Facebook has published a research paper based on user data that attempts to correlate your choice of profession with that of your parents.
In order to understand factors influencing choices of profession, Facebook’s data scientists Ismail Onur Filiz and Lada Adamic analysed a sampling of 5.6 million parent-child pairs from English-speaking locales. The sample included users who specified a sibling or parent-child relationship on the social network along with filling in their occupations. Facebook mapped the major occupation categories depending on the listed options.
“The military occupation category is over-represented because it is mapped based on both employer and stated occupation and past military service, whereas other job categories were mapped based on stated occupation only. Since the data excludes those not specifying an occupation on Facebook, it may not be representative of the population overall, but is interesting to study nonetheless,” said Facebook in a blog post.
The sampling saw fathers in the military were more likely than average to have a son in protective service. Despite a child being much more likely to follow in a military parent’s footsteps, the absolute percentage that in fact did so was still “quite low,” according to the sampling results.
For example, a son who has a father in the military was 5 times more likely to enter the military, but just 1 in 4 sons of a military professional did so. On the other hand, for fathers in the dataset who worked in farming, fishing, and forestry, only 3 percent of their sons stayed in the profession but the study noted that this probability was 7.6 times the overall rate. Further, 20 percent of daughters of mothers who worked in office and administrative support chose the same career, but this was only twice the usual rate. While 8.5 percent of daughters of mothers in nursing chose a career in nursing, and this was 3.75 times the overall rate. For more details, can head to Facebook’s interactive visualisation mapping list.

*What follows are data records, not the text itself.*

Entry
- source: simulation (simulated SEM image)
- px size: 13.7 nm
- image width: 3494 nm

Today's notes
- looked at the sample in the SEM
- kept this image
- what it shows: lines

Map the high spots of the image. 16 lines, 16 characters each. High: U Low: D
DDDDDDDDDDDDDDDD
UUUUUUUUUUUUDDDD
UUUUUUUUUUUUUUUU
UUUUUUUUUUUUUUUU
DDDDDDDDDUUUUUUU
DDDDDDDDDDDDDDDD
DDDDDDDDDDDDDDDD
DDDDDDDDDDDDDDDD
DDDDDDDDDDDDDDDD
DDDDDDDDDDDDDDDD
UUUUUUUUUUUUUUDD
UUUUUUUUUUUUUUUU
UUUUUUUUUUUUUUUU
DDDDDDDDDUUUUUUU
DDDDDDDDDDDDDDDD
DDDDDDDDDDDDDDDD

The research also saw “substantial cross-gender occupation inheritance” where scientist fathers saw scientist daughters at 3.9 times the overall rate and mothers working in law had sons with a legal profession at 6.6 times the overall rate. Facebook’s data scientists also analysed sibling occupations for which took a sample of 2.37 million same-gender siblings in the US.
“We compared the rates at which same-gender twins shared an occupation against same-gender siblings no more than two years apart, and then again any two people of same gender in our sample who are no more than two years apart in age. 15 percent of siblings share an occupation, which is higher than the 8.6 percent rate for any two same-gender, same-age individuals in the population. Twins’ tendency to choose the same occupation, at 24.7 percent, is even more striking,” explained the blog post.
The research concluded that people within a family were proportionally more likely to choose the same occupation, and this was true of twins. It however added that overall majority of kids found their own path and chose a profession which was different from that of their parents or their siblings.